Business negotiations bring with them a highly complex set of issues, challenges, and contradictions. How do you listen to someone when they may be trying to take something from you, and you want to convince them of your position? Does talking really do any good in negotiations? What happens when you face an impasse over a truly important issue? How do you both get—and give—to reach a win-win solution without leaving something significant on the table?
These are challenging questions that often come without crystal-clear answers. However, we have found through many years of challenging and complex negotiations that strategic dialogue, creative impasse navigation, and problem resolution are critical factors in many successful negotiations of complicated business issues.
Strategic Dialogue: Focus on Asking Deliberate Questions & Carefully Listening
Once notes are taken, documents reviewed, and strategies set, negotiators are often focused on what they should say and how they will come across when they choose and express their communication path.

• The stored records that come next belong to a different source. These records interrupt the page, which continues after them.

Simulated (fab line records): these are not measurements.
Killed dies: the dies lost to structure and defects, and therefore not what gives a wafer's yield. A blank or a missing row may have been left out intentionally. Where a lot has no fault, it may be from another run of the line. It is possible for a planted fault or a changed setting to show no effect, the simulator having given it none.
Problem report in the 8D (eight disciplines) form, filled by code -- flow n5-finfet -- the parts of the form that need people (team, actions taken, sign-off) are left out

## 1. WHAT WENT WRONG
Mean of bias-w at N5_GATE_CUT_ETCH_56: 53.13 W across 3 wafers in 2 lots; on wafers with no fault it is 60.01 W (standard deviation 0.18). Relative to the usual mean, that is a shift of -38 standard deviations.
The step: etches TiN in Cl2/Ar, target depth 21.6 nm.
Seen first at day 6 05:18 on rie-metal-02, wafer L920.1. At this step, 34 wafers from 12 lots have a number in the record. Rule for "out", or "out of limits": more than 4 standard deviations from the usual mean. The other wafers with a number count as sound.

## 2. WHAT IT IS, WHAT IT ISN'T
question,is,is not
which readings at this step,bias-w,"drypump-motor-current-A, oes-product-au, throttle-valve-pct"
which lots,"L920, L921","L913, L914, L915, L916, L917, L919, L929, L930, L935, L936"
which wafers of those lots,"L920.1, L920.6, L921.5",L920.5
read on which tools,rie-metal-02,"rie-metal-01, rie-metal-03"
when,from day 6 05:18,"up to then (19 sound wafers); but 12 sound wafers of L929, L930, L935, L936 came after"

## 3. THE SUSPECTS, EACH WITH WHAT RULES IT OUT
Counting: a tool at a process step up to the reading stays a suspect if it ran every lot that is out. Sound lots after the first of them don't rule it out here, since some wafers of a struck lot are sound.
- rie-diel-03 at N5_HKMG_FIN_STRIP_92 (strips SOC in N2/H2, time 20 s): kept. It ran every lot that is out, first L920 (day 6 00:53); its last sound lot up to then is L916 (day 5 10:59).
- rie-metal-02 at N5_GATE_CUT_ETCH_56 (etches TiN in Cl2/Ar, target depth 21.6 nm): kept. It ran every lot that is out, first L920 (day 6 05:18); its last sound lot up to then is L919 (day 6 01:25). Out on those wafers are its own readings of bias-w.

However, engaging in strategic dialogue is an often-overlooked key to successful negotiations, particularly around difficult issues. In these circumstances, focusing the conversation on key items can be highly effective. Asking deliberate questions, digging deeper with thoughtful follow-on questions, and carefully listening to the other side’s responses and concerns are valuable allies. Truly listening is key here, as it can be tempting to jump in with a high-impact statement or cut to the chase. However, that moment of silence that some might take as a cue to jump in may just be the point that the other side is getting ready to share something of significance. Many skillful negotiators are often willing to let the silence sit for a moment longer than most are comfortable with, which can lead to uncovering new common ground.
We faced a difficult challenge in a negotiation recently when the buyer declined to take on a large liability that our client believed should transition with the business operations. In discussing this matter with the buyer, we found that the buyer’s board was not focused on avoiding the liability completely, but it was committed to limiting its potential risks to a specific dollar amount. We also learned that the buyer’s desired dollar limit on this liability was well above the level the seller believed the exposure was likely to reach. We proposed that the buyer accept 100 percent of the liability up to a specific amount, and then the balance over that limit would revert to the seller. This allowed the deal to move forward while virtually eliminating the seller’s risk regarding this liability.
Asking careful questions and actively listening allowed us to uncover areas of common ground, and keep the parties moving forward to the next step.
A good practice might be to ask this question: “Is there anything else that might be helpful for me to know, and have I given these talks enough time to truly uncover new middle ground?”
Creative Impasse Navigation: Prioritize What Can Be Changed & Agreed to, While Keeping Non-Negotiables Intact
Impasses can come from many different areas in business negotiations. Often, gating issues (issues you feel need to be resolved before proceeding) are not even the most high-value issues in a transaction. However, impasses over complex issues are rarely resolved by one party completely caving. If negotiations have reached an impasse for one reason or another, take stock of the true non-negotiables and look for areas where there may be some flexibility on both sides.
As negotiators look for areas of flexibility, understand many items that appear to be inflexible can often have components with significant flexibility. For example, price often appears to be inflexible, and changing the price may well be a gating issue. However, the form of payment could transition to an earnout or seller note, with further negotiated terms that could offer significant opportunities for flexibility and commonality. The timing of the payment of the agreed-upon price also may have elasticity. A larger upfront payment, a back-weighted payout, or different payment streams may allow the parties to move forward with a transaction, even when the purchase price does not change. Alternatively, the assets and liabilities transferred as part of the transaction could change, leaving the headline purchase price unchanged but moving some of the value to retained assets such as facilities with market leases.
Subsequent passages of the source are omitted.